Like many Americans, I’m an animal lover who enjoys a deep and caring bond with my pet. But my closest animal relationship isn’t with a dog or a cat, it’s with a 4-year-old aplomado falcon named Ares, which I’ve trained to hunt small game.
Yet unlike other animal lovers, I and others who enjoy the art of falconry find ourselves targeted and harassed by government regulators. That’s why we’ve filed a federal suit to stand up for our civil liberties.
My love of falconry began as a teenager when I adopted and cared for an injured kestrel that I trained to catch small game and return to me. I learned all I could and earned a state license to raise and train falcons.
Only later did I discover the downside of this passion, when a game warden from the California Department of Fish & Wildlife came to my home, searched my premises and arrested me as part of a sting investigation aimed at illicit bird trading. I had committed no crime, but guilt by association was enough to make me a suspect in the eyes of government officials.
I was released without charges, but the experience left a bad taste, as I understood how fragile civil liberties are in the face of an overly aggressive state enforcement agency. Unfortunately, the state’s war on licensed falconers has only grown more heavy-handed in the ensuing decades—and now we’re fighting back.
t’s likely that early experience with CDFW nudged me toward my career as a public defender. For the last 16 years, I’ve represented defendants accused of crimes, working to protect basic civil liberties under the U.S. and California constitutions against abuse by overzealous law enforcement and bureaucrats.
Yet ironically, the fundamental rights my clients enjoy — like freedom from unreasonable searches and seizures and freedom of speech — are denied to me and my wife because of my love of falconry.
A falconry license means you must open your home to warrantless inspections by armed officers without warning. Declining to grant CDFW officials access to my home can result in the stripping of my license, confiscation of my bird and felony charges.

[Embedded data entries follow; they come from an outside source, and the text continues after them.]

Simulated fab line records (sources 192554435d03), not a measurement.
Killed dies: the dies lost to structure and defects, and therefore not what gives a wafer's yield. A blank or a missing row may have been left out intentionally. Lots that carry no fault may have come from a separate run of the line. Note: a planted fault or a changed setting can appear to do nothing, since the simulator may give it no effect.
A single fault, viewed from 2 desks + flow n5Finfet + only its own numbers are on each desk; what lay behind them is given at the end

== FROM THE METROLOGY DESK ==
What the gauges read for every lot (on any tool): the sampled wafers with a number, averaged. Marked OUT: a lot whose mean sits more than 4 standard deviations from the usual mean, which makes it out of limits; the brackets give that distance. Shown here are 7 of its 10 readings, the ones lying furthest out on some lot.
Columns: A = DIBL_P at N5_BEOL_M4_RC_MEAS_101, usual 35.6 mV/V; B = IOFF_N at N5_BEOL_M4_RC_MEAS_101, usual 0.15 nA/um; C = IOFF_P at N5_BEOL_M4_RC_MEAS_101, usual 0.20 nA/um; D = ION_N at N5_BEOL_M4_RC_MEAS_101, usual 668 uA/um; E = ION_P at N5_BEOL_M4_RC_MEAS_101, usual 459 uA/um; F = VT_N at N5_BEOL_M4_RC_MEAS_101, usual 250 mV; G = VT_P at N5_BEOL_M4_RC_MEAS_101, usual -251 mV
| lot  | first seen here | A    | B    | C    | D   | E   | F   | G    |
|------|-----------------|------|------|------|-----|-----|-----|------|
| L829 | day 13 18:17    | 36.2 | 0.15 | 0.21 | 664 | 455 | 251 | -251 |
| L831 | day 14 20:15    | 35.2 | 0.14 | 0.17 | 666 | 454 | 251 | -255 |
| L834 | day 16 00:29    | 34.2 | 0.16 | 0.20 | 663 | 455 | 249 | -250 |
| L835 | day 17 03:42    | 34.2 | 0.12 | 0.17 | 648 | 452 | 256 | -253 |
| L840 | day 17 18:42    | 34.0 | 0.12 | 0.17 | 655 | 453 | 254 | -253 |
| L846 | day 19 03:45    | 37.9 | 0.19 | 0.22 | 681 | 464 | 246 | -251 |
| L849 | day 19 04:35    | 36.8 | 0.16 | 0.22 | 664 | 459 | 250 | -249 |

Strangely, I’d have more secure rights if were a suspected criminal, since the police would need a warrant to search my property. Not so for licensed falconers—you’re expected to surrender your Fourth Amendment rights without question.
Moreover, state and federal regulations restrict falconers’ ability to film, photograph or even talk about our winged companions in public presentations—a clear violation of our free speech rights under the First Amendment.
The regulations targeting falconers are supposedly aimed at preventing abuse and exploitation of the birds. Falconers support those aims. But the reality is that falconers take their commitment to their birds seriously. Our bonds with our animals are as close, caring and meaningful as those of cat and dog lovers (who, incidentally, are not subject to heavy-handed government regulation—at least not yet). To treat us as criminals, and to deny our constitutional rights, is unacceptable.
Along with the American Falconry Conservancy, where I serve as Pacific Coast director, I’ve joined with Pacific Legal Foundation and brave falconers everywhere to challenge California’s regulations in the federal courts. We believe these stringent rules violate our Constitutional rights under the Fourth and Fifth Amendments.
Like other animal lovers in the falconry community, I go the extra mile to create a safe, healthy and caring living environment for my bird. But at the same time, I’m a lover of freedom—and I’m looking forward to standing up for my civil liberties against California’s abusive regulators who have bullied and harassed law-abiding falconers, on the flimsiest of pretenses, for too long.